Grid computing claims branded as vendor hype

Australia is being touted as a world leader in the adoption of grid computing standards but analysts have branded the claims vendor hype.

In a global Grid Index released by Oracle last week Australia is shown as third for devices such as Intel servers and Linux behind the South East Asia and the Nordic region in the adoption of grid computing standards. Australia rated well ahead of the US, the UK and India.

But while the Grid Index Report is supposed to be a benchmark to chart the global progress towards grid computing, IT managers and analysts said the reality is that there are few organizations in Australia actually doing grid computing.

However, Oracle cited the NSW Office of State Revenue as a local customer example. However, IDC associate director of Asia Pacific services Phil Hassey said grid computing is simply being hyped.

"The people pushing for standards for grid computing are primarily those with something to gain, namely vendors," Hassey said.

"I think there are a lot of people trying to make the grid computing market happen rather than letting the market make it happen.
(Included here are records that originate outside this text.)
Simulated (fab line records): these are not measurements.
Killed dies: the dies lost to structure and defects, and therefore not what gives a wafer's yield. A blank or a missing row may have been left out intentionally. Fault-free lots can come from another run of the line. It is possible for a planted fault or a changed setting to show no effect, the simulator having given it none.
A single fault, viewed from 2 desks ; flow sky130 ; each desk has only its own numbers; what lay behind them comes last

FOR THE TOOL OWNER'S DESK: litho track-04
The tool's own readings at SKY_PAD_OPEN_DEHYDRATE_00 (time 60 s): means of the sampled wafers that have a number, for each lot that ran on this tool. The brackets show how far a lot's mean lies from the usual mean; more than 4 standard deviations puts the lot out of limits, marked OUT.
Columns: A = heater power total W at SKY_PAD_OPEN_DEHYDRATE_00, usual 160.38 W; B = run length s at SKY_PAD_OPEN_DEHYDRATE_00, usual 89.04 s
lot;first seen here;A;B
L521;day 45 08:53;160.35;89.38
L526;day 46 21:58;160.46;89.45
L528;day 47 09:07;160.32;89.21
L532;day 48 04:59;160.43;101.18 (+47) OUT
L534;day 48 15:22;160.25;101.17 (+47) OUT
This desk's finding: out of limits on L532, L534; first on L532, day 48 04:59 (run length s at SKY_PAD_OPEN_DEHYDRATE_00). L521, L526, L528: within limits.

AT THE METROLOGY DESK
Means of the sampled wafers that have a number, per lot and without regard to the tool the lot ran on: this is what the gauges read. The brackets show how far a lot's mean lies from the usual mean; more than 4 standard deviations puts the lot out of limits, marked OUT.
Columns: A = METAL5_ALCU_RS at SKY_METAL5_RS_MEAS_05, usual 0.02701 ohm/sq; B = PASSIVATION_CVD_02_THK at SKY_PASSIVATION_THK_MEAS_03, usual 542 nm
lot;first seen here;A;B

"To embrace grid computing organizations need to open up their business and share a good model, which is not something organizations tend to want to do. If the banking sector and telecommunications were to share infrastructure they would get a better return on IT, but for competitive and legacy reasons choose not to."

Oracle business and technology senior director Roland Slee said the adoption of grid computing for the enterprise space is being driven by cost, both in regard to consolidating servers and standardizing on hardware.

"Ultimately, commoditized computing is the promised land for companies looking to get prices down, open up their buying options and build an easily scalable computing resource base," Slee said.

"Amazon.com, before it went to a grid computing model was running 23 Terabyte databases on 64 CPU machines - it moved to 16 lower-end HP Proliant servers.

"Grid computing is about purchasing capacity in advance of demand." If you have to go back to a vendor to buy more gear then the peak loads were wrong, he said.

The Index polled 450 companies in the Asia/Pacific region - with 75 companies in Australia and 25 in New Zealand, 606 throughout Europe and 300 in North America.